Still, the numbers aren't really surprising, said Amanda Lenhart, a senior researcher at the Pew Research Center in Washington. She studies how teens use technology.
A typical teen sends and receives about 100 text messages a day, and it's the most common way many kids communicate with their peers.
"A lot of teens say 'Well, if the car's not moving and I'm at a stoplight or I'm stuck in traffic, that's OK,'" said Lenhart, who has done focus groups with teens on the topic.
Other teens acknowledge that it's not safe, but they think it is safer if they hold the phone up so they can see the road and text at the same time, she said.
The CDC survey didn't ask whether the texting or emailing was done while the vehicle was moving or stopped. The survey is conducted every two years, but this was the first time it asked about texting while driving.
Young's fender bender occurred one winter afternoon while he was in crawling traffic on his way to a guitar lesson. No one was hurt.
It's frustrating that the accident did not break him of the habit, Rimasse said.
She described her son as an articulate honors student in North Arlington who walks to school and spends little time in the SUV that they share.
But he is also part of a teen culture where virtually everyone texts while driving and thinks nothing bad will happen, she lamented.
"Nothing seems to stop them," his mother said. "It's ridiculous."

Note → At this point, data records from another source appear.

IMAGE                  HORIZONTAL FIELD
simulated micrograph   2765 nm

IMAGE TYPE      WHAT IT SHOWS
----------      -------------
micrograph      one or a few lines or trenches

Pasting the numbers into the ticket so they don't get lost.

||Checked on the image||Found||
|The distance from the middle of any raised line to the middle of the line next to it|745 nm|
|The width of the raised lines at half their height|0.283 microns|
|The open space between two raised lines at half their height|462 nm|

"Everybody just does it," Young said.
CDC officials said there was some good news in the survey:
— More teens are wearing seatbelts. Only 8 percent said they rarely or never wear seatbelts, down from 26 percent in 1991.
— Fewer teens said they drove drunk (8 percent vs. double that in the 1990s) or rode with a driver who had been drinking (24 percent, down from 40 percent).
Overall, teen deaths from motor vehicle crashes are down 44 percent in the last decade. About 3,100 teens died from traffic crashes in 2009, according to the most recent federal statistics.